November 18th, 2006


content negotation breakdown

IE7's content negotiation appears slightly broken. While checking out my web site in IE7, I clicked on the Card Games link on my home page (under Widgets), and was presented with only the widget screenshot JPG. Ok, I'll rewind a bit for some background.

The /widgets/ directory contains (among other things) card-games.html and card-games.jpg. The HTML file refers to the JPG file to show a screenshot of the widget. The home page links to /widgets/card-games (no extension), which Apache (using MultiViews) usually resolves to card-games.html. Actually, Apache's content negotiation relies on what the browser declares as its preferred formats. It's a conceptually simple idea but not at all straightforward in practice.

Firefox uses an HTTP Accept: header with a higher q value for text/html than for image/jpeg. IE7 asks for all kinds of formats without specifying any q values at all. Whatever Apache is doing, it seems to be selecting the card-games.jpg file when IE7 asks for the /widgets/card-games URL.

The weird thing is, after clicking on Card Games from the home page in IE7 and getting only the screenshot, pressing Reload causes Apache to serve the card-games.html file and all appears well.

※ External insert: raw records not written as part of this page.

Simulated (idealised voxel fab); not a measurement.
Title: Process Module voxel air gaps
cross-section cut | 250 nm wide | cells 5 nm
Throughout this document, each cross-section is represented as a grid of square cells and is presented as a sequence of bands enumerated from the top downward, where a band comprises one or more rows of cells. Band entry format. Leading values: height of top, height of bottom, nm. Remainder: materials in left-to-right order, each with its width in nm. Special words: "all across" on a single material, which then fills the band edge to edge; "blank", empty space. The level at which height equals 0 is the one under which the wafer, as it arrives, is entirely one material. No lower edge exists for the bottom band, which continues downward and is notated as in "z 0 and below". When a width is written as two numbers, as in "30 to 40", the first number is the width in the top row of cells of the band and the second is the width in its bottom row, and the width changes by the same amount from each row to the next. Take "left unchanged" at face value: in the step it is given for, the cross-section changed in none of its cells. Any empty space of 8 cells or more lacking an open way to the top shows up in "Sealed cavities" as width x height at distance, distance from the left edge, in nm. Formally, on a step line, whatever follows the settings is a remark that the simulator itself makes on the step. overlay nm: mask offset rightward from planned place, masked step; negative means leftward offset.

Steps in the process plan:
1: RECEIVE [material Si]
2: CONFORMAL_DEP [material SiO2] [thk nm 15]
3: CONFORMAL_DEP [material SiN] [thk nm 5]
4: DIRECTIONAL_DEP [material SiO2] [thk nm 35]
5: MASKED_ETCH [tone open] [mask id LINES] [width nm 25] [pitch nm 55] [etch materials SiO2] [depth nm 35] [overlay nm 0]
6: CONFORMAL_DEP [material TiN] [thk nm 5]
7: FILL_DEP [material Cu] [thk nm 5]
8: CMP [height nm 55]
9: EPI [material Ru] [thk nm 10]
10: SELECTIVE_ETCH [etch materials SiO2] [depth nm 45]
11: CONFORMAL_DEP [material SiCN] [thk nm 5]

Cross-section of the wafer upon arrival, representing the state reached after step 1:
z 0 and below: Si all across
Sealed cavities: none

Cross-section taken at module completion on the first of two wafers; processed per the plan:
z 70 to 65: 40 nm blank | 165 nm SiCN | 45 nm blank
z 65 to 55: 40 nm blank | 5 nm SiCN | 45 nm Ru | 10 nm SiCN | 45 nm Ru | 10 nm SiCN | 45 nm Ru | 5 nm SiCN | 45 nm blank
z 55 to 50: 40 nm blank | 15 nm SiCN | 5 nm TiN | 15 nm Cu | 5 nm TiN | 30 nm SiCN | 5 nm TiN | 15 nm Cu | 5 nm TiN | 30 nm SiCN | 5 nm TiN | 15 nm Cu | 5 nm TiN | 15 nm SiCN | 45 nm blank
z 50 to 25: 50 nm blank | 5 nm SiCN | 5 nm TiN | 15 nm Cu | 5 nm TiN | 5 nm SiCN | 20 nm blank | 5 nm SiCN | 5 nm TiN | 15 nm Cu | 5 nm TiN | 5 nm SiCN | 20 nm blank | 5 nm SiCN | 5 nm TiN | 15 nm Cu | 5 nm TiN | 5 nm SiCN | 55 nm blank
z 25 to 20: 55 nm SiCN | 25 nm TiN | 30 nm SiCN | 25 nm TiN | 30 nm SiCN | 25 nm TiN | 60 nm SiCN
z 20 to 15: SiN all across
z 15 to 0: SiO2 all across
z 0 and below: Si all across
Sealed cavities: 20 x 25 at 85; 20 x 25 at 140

I suppose what I need to do is rename the screenshot file so it's called card-games-screenshot.jpg or something, or put it in a different directory from the HTML file. The presence of both a .html and a .jpg file in the same directory, that are not different representations of the same content, appears to go against the spirit of content negotiation.

I came up with a wizardous unix command line to find files that might be subject to content negotiation problems, which I'd like to share:

for a in `find . -type d`; do ls $a|sed -e "s#^#$a/#"|sed -e 's/\.[^.]*$//'|uniq -c; done|grep -v '^ *1'|less

Comprehension and use of the above is left as an exercise for the reader.